I think in this config, you still need to run your app under mpirun on the local system, e.g. mpirun -n X mpirun ./myapp, so that the necessary mpi environment is setup. The error message suggests to me that this is not the case.

resulted in 100 recursions

No, this doesn’t come from ncu. You can already tell by the fact that srun is part of the error message, but ncu wouldn’t know about srun. Potentially you used the wrong apostrophes? In the error, you use backtick which can be interpreted differently from single- or double-quotes on the shell. Maybe try using double-quotes for the regex?

Hi,

Did you solve this problem? I want to use Nsight compute with slurm, and I am using sbatch script too. But I can’t get the result. I would appriciate it if you could let me know how you use it.

I used the following command line in .sh file.

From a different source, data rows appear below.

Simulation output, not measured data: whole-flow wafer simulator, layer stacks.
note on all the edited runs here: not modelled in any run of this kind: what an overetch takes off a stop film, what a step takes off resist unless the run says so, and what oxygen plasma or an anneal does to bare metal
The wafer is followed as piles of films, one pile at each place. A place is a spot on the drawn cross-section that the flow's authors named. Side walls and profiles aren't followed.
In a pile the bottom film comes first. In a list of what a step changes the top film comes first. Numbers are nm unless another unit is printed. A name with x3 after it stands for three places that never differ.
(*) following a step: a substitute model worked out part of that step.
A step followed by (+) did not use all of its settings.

srun ncu --target-processes all -o report_$OMPI_COMM_WORLD_RANK python parallel.py

but when it reached send kernel, Nsight compute is keep running but it can’t profile the kernel.
I’m wondering how I can use Nsight compute with slurm on multi-node environment.
Thank you.

Hi,
I have the same problem, did you get some solutions?
My Nsight Compute just stucks at cuda library invoking. It keeps running without any output. And Nsight system also works fine.
Thank you.

Please provide more details such as the ncu version, ncu command line options used and if you see any errors or warnings when profiling. Are you also using srun?

Refer the Multi-Process Support section in the Nsight Compute CLI document.